President Biden’s wide-ranging cybersecurity executive order (EO) issued in May aims to improve software security through a series of guidelines. As the EO directed, the National Institute of Standards and Technology (NIST) has produced a definition of what constitutes “critical software,” published guidance on security measures for EO-critical software use, and released guidelines on vendors’ source-code testing. On November 8, NIST published preliminary guidelines for enhancing software supply chain security.
NIST recently held a workshop to discuss the guidelines’ provisions, which are due in final form by February 6, 2022. The EO asks NIST to produce its software supply chain security guidelines according to ten criteria, including secure software development environments; the generation of “artifacts,” which can contain a host of information about how the software was developed; the provenance or origin of software code and components; software bills of materials (SBOMs); vulnerability disclosure programs; and attestation to conformity with secure software development practices.
The workshop gathered experts to share their insights on some of the components currently contemplated for the final supply chain security guidelines.
Secure software development should be flexible and customizable
NIST has updated a white paper regarding its Secure Software Development Framework in a new document, SP 800-218. This new document contains “a core set of high-level secure software development practices that can be integrated into each SDLC [software development lifecycle] implementation.”
This document aims to provide “something that’s flexible, customizable and selective” that can be used by anybody, Karen Scarfone of Scarfone Cybersecurity told the attendees. NIST designed SP 800-218 to give developers structure across four practice groups:
- Preparing the organization
- Protecting the software from tampering and unauthorized access
- Producing well-secured software
- Responding to vulnerabilities
Artifacts should end the “find and fix” security mindset
Warren Merkel, chief of standards services at NIST, walked through the attestation requirement of the EO, noting that attestations tell customers, the marketplace, or any interested organization whether specific software performance or conformity assessment requirements have been completed. Several standards are available for these conformity assessments from the International Organization for Standardization’s Committee on Conformity Assessment (CASCO).
Regarding software artifacts, Rohit Sethi, CEO of Security Compass, said that organizations should aim for artifacts to end the “find and fix” security mindset when it comes to vulnerabilities. Moreover, artifacts “need to be understood by non-experts. We need non-security experts to look at something and be able to know whether or not there is adequate security coverage in the thing that they are buying.”
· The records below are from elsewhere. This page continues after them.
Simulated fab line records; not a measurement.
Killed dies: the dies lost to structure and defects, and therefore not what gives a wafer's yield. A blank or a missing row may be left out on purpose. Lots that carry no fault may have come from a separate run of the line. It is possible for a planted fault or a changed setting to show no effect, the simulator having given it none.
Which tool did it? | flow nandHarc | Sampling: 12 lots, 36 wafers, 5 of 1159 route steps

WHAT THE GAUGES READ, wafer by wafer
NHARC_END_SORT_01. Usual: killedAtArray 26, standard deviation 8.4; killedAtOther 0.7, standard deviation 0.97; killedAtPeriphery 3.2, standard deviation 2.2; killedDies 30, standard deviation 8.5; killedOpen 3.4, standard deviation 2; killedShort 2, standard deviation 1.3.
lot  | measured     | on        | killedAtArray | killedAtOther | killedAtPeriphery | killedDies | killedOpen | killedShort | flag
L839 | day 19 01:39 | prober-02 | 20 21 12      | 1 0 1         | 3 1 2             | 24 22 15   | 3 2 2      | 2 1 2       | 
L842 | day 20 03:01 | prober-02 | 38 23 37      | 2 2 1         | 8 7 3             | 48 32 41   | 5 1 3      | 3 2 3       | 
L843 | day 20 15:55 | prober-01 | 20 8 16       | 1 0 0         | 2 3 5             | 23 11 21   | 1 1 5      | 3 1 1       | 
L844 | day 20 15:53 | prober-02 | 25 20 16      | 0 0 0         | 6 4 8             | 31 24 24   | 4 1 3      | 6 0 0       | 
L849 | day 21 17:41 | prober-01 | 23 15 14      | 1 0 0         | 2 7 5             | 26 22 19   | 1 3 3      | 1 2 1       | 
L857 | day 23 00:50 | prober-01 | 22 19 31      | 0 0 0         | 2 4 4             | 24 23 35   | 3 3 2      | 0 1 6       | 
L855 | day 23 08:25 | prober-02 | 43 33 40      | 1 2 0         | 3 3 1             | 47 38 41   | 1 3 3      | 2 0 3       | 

The definition of artifacts varies widely, but Matt Fussa, trust strategy officer at Cisco, offered his version: Artifacts are evidence that demonstrates an organization is following a documented process or meeting a requirement. They should be gathered and archived throughout the system development lifecycle and used as evidence in internal or external audits and assessments.
“If you think of the basics, it’s about having the right process, policies, procedures and technology in place to create that secure build environment and then develop, for the purpose of delivering assurance, all the artifacts that can show a customer, any vendor or any the software developer is doing the right things to create that secure environment around the development process,” Fussa said.
A software supply chain is a journey
When it comes to code provenance, the goal is to provide cryptographically verifiable information for every step in the supply chain, “going from an artifact all the way back to the keyboard the code was written on and the machines the code was built on,” Dan Lorenc, co-founder, and CEO of Chainguard said.
Kurt Samuelson, principal, group program manager at Microsoft, walked through the Supply Chain Integrity Model that Microsoft developed, which deals with provenance, SBOMs and attestations. Microsoft’s model serves two primary purposes: policy enforcement through the supply chain and collecting evidence of this enforcement throughout the pipeline.
“Supply chain is a journey,” Samuelson said. “It’s not something that you do once and you’re done. As we continue to find new supply chain vulnerabilities, we will add new capabilities. The build system for us is something that produces changes or manages the chain of custody for the official bits that get sent to a customer or get put into production.”
Vulnerability disclosure starts with security engineering
Katie Moussouris, founder and CEO of Luta Security and the author of two vulnerability disclosure processes, ISO 29147 and 30111, explained that while penetration testing and bug bounties are terms that are often used interchangeably with vulnerability disclosure, all three practices are different. Moreover, pen testing and bug bounty programs are the least important part of vulnerability disclosure.
“The bulk of software security processes should be in security engineering processes and where the bulk of all software security assurance processes should be in terms of resources,” Moussouris said. “Ideally, we are not trying to fix the same vulnerabilities in the same classes over and over again. Instead, you are incorporating every single vulnerability that you missed as part of your secure development lifecycle. Every vulnerability that comes through a vuln disclosure program is one that you missed in your earlier engineering efforts. Those are opportunities for learning and improving your software engineering security processes.”
Treat the federal government as a big corporation for vulnerability disclosure
Kim Schaffer, IT infosec specialist at NIST, recapped the recommendations from NIST for applying its initial draft of its vulnerability disclosure guidelines (SP 800-216) over to the federal government. NIST developed those guidelines following the enactment of the IoT Cybersecurity Improvement Act of 2020, which applies Moussouris’s ISO 29147 and 30111 to the federal government. These guidelines are slated to become final in June 2022
“The federal government can be looked at basically as a large corporation. There are all kinds of business enterprises going on,” Schaffer said. “I would hazard a guess that the Department of Defense has all kinds of different reporting structures going on from the Department of Commerce.”
Like any large corporation, the government still needs central reporting requirements. So NIST has identified two bodies that will be central for getting vulnerability reports, handling them, and giving feedback to the users as they need it. The first is the more centralized Federal Coordination Body (FCB). The second is the Vulnerability Disclosure Program Office (VPDO), more closely tied to the relevant service security office and agency.